Surfaced from @informalsystems security feedback for Interchain Security, at commit 57b47af1

Problem

Presently Interchain Security (ICS) takes drastic measures on any encountered error: e.g., panics in BeginBlocker or EndBlocker (thus halting the chain, provider or consumer), or closes the channel (thus effectively killing a particular consumer chain). A more commensurate response to errors seems to be possible, which involves modular shutdown of parts of ICS functionality, with the opportunity of re-enabling them later in case the errors are corrected.

Closing criteria

[ ] ICS modules are defined, each possessing a relatively independent functionality
[ ] Criteria for each ICS module / module part are formulated under which:
- it can function normally
- tt should be temporarily disabled
- it can be reenabled, after being disabled previously
- it should be permanently shutdown
[ ] The mechanisms to temporary disable / reenable modules and their parts are defined and implemented

Problem details

There are a number of scenarios when error handling in ICS takes more drastic measures than necessary, e.g. via panicking in BeginBlocker or EndBlocker on encountering some errors that might have a transient nature (see also the related issue ICS#621). This kind of exaggerated response might amplify the damage disproportionally, or convert transient failures into permanent ones. We outline two examples below.

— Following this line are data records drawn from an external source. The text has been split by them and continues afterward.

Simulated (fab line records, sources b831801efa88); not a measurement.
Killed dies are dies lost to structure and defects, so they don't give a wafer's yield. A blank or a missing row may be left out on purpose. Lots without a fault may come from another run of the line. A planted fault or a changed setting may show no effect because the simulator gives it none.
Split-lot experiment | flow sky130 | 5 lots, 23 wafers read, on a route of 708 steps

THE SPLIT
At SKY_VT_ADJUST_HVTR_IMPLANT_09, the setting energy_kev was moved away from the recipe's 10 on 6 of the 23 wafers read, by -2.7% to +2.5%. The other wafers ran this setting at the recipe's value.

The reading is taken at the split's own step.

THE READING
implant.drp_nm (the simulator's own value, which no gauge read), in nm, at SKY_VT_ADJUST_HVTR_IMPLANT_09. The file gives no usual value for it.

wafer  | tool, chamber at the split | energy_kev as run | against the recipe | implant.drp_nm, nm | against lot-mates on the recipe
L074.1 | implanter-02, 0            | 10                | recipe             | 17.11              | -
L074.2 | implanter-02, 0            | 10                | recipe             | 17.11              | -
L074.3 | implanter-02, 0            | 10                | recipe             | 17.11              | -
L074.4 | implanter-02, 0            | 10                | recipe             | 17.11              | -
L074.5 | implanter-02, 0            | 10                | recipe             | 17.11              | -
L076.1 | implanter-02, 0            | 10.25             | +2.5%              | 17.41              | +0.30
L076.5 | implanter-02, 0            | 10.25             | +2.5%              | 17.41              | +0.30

Halting provider chain on the failure to start consumer chain

In x/ccv/provider/keeper/relay.go the following code is present:

// EndBlockCCR contains the EndBlock logic needed for
// the Consumer Chain Removal sub-protocol
func (k Keeper) EndBlockCCR(ctx sdk.Context) {
    currentTime := ctx.BlockTime()
    currentTimeUint64 := uint64(currentTime.UnixNano())

    for _, initTimeoutTimestamp := range k.GetAllInitTimeoutTimestamps(ctx) {
        if currentTimeUint64 > initTimeoutTimestamp.Timestamp {
            // initTimeout expired
            // stop the consumer chain and unlock the unbonding.
            // Note that the CCV channel was not established,
            // thus closeChan is irrelevant
            err := k.StopConsumerChain(ctx, initTimeoutTimestamp.ChainId, false)
            if err != nil {
                panic(fmt.Errorf("consumer chain failed to stop: %w", err))
            }
        }
    }

The above function is called from EndBlock(), thus a provider (Cosmos Hub) would halt on the above panic. On the other hand, the function StopConsumerChain() starts with the following code:

func (k Keeper) StopConsumerChain(ctx sdk.Context, chainID string, closeChan bool) (err error) {
    // check that a client for chainID exists
    if _, found := k.GetConsumerClientId(ctx, chainID); !found {
        return sdkerrors.Wrap(ccv.ErrConsumerChainNotFound,
            fmt.Sprintf("cannot stop non-existent consumer chain: %s", chainID))
    }

Triggering event:
- Failed to start a particular consumer chain
Possible cause:
- Failed to stop the consumer chain, because the client id for it is not found in the store
Effects:
- Provider chain (Cosmos Hub) halts
- All funds of all Cosmos Hub users are frozen
- The whole Cosmos ecosystem experiences hard times, with Atom plummeting

As we can see from the above analysis, halting of the provider (Cosmos Hub) is a disproportionally severe response wrt. the event causing it (the failure to start a consumer chains). There is no justification to halt the Cosmos Hub when a particular consumer chain fails to start.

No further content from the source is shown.